Journalism, not 'churnalism'
Guardian journalist Nick Davies arrives at some damning insights in his new book, Flat Earth News. Many will share his wrath at the "sloppy" and "morally bankrupt" British press - too much of the British press is as bad an anything anywhere else in the world. But he might have come to the right answer for the wrong reasons.
If you haven't caught up with the book yet, the headline to his Guardian article captures one half of his tale crisply: "Our media have become mass producers of distortion", it reads.
The reason, he argues: while the number of journalists on most papers has increased, the space they have to fill has increased even more quickly. Davies reckons the average national newspaper journalist now has to fill three times the space he/she used to... as well as the greedy pockets of owners and shareholders.
Result, he goes on: journalists are now forced to shovel unchecked drivel from PR firms straight onto the page or onto the airwaves - "passive processors of unchecked, second-hand material, much of it contrived by PR to serve some political or commercial interest. Not journalists, but churnalists."

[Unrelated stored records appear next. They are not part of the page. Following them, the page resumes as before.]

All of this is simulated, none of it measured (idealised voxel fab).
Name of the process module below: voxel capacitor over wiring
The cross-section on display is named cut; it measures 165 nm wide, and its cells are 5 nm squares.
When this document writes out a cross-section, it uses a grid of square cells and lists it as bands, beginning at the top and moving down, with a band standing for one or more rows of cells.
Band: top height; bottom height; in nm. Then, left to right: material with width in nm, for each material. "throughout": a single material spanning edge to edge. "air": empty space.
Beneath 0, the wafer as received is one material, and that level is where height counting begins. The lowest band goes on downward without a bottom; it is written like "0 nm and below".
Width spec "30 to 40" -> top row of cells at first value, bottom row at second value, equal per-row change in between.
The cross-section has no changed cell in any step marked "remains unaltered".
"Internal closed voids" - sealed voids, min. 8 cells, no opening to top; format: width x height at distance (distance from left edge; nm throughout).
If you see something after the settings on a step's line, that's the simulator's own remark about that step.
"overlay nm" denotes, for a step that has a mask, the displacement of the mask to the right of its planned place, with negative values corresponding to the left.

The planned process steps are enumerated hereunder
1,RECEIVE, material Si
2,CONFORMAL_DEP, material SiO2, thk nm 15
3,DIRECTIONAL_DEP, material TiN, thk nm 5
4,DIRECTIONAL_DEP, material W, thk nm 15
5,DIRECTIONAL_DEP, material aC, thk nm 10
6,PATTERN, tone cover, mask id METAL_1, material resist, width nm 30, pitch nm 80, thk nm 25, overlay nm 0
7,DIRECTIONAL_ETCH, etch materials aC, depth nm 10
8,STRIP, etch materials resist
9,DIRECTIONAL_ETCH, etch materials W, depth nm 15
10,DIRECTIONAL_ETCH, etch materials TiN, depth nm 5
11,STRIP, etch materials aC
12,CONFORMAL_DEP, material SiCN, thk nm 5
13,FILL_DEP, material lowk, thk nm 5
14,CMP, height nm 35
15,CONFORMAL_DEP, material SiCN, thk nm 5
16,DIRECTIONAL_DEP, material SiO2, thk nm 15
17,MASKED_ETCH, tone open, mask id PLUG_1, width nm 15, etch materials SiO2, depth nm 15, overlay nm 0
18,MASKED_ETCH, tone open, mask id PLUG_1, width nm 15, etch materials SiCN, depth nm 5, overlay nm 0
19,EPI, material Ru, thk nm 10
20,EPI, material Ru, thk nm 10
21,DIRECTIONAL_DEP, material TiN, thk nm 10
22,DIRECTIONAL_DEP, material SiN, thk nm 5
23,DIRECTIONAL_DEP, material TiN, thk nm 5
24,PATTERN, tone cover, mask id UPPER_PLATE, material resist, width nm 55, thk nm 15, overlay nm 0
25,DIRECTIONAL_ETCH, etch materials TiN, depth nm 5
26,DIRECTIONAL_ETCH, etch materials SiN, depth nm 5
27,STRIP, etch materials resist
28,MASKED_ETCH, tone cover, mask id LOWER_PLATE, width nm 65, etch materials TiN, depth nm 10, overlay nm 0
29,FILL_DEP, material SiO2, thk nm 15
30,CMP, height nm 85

And because journalists don't have the time to do their jobs properly, he argues, - and this is where the threads go ping - some cut corners and resort to snooping, bugging and bin-trawling.
I'm not sure about this route from ‘gradgrind exploitee’, through dereliction of journalistic duty to moral bankrupt - too many newspaper journalists have been too content for too long to run massive moral overdrafts without any pressure from corporate bosses.
It's true that journalists have more time/space to fill - even more, incidentally in 2008 than in 2006, the last year that the Cardiff researchers looked at - and that's a concern for anyone who cares about journalism and what it does.
Nick Davies is right when he warns against 'churnalism' - news as process... but I just don't believe that the former royal reporter of the News of the World, Clive Goodman, illegally bugged royal phones (and he was not alone in that kind of activity) and went to jail because he and his paper were drowning under the weight of press releases to process.
Nor do I believe pressure to produce is the real reason why too many journalists couldn't stir themselves to check the facts of the Etireno "slave-ship" a few years back or of the Romanian "child traffickers" in Slough a few weeks back. (Though BBC and Guardian journalists did. Both.)
Nor was it why some political journalists connived at becoming little more than the publishing arm of No 10 in the Campbell era.
These are all questions of personal, moral and ethical choices. If a journalist chooses to abandon the principles that all journalists claim to hold (commitment to the truth, independence, acting in the interest of the public) then he or she can blame no-one but him/herself.
At the BBC College of Journalism, we place the ethics and values of the trade, along with safeguarding the trust of our audiences, far above any technical or editorial skill... one reason why trust in broadcasting remains much higher than that in the press.
The truth is, too many British newspaper journalists have for too long confused verification with impact, independence with arrogance and the interests of the public with the basest interests of some sectors of the public.
As the respected Guardian veteran and blogger Roy Greenslade describes, most senior, thinking journalists welcome Nick Davies' book as something to be taken seriously. Let's see if journalists - and not just editors - do take it seriously.
The trouble is, though, the British newspaper journalist has no history of taking criticism well... or working out what it is that needs to be done to turn a dysfunctional, distrusted press into something that performs a useful public purpose.